The YOLOv7tiny example with the COCO datatset in HuggingFace works fine.
I tried to use the same example with a YOLOv8n ONNX model that I converted from the official ultralytics site with the recommended ultralytics way (python code below):
model = YOLO('yolov8n-weight/yolov8n.pt')
path = model.export(format="onnx", opset=15)
The model was serialized in Unity with no errors, but when I tried to run it with the yolov7tiny code, in the part of the code where it is drawing the bounding boxes:
I would like to share some information I have found:
The yolov7 onnx in the example contains nms, while the yolov8n we use does not (either object detection or pose), so their output is very different. You can check their onnx model:
Ultralytics provides an API to solve the output problem of Yolov8, and the results are directly converted into result number * boxes and points. ultralytics.utils.ops.non_max_suppression
By the way, torch.Size([3, 15]) → 3 = result number(dynamic), 15 = box left up X + box left up Y + box right down X + box right down Y + box confidence + box object category + 3*pose point (x, y, confidence ) . This model trained with yolov8n-pose and only track 3 points. The output shape of model is torch.Size([1, 14, 8400])
But obviously we can’t use this api in unity, we need to post-process this 1 * 14 * 8400 result ourselves(or 1 * 56 * 8400 for pose example,or 1 * 5 * 8400 for object detection example)。
I read the code in unity/sentis-blaze-face. It adds nms layer to the model, but I’m not sure how this is done and what the meaning of each layer is. RunBlazeFace.cs · unity/sentis-blaze-face at main
I’m very much looking forward to having unity an API similar to ultralytics to solve the nms problem. But I also realize that the results of each model are very different, and sentis as a highly compatible running platform may not do such customization for one model.

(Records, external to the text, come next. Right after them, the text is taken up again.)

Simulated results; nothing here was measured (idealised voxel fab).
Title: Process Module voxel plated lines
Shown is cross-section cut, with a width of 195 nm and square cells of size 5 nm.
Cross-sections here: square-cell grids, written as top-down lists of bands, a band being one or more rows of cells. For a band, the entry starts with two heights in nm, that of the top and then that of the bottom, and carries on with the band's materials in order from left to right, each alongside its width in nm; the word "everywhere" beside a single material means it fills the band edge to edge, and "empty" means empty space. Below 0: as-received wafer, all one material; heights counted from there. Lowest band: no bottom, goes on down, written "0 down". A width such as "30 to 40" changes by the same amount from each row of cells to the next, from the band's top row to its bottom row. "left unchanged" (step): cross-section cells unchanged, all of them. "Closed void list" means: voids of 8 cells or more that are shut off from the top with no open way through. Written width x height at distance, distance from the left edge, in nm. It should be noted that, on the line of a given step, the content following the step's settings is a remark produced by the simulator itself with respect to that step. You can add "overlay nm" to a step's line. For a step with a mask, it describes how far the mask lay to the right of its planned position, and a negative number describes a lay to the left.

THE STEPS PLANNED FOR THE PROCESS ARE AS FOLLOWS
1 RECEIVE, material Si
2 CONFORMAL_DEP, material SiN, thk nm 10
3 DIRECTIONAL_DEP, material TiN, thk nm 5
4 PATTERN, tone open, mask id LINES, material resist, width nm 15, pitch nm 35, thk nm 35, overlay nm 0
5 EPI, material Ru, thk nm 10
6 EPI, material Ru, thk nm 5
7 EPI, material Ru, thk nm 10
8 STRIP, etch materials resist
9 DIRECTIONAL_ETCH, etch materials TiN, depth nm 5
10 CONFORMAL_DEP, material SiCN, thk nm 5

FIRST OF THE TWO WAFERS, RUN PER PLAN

So I think there should be more tutorials about layers, for example: what exactly these layers mean (more example plz), why add Lays. Constant, why use Lays. Slice, what are the limitations of Lays. NonMaxSuppression… And we need more post-processing demos of popular pre-trained models.
Yes we need to add a NMS op to make this easier.
The issue is right now our NMS layer needs input to be as constant tensors (to be dynamic) similar to nms — Torchvision 0.16 documentation
What is more our NMS is purely on the cpu and need to be optimized a bit.
If you wish you can re-implement NMS yourself to make this code more streamlined, but we will add it in a future release
Hi we put a new YOLOv8 model on our Hugging Face. It should suit your purposes.
Note, we do a ReduceMax of the class scores before feeding it into the NMS layer. This may result in a marginal drop in accuracy when different objects are overlapping with the benefit of being much faster. But we are looking to improve this in future versions.
There’s usually some already in Unity for displaying the UI frames etc. or you easily create one.. The examples are just supposed to be a starting point. For example, you are not restricted to using the Unity UI system if you want to display bounding boxes some other way.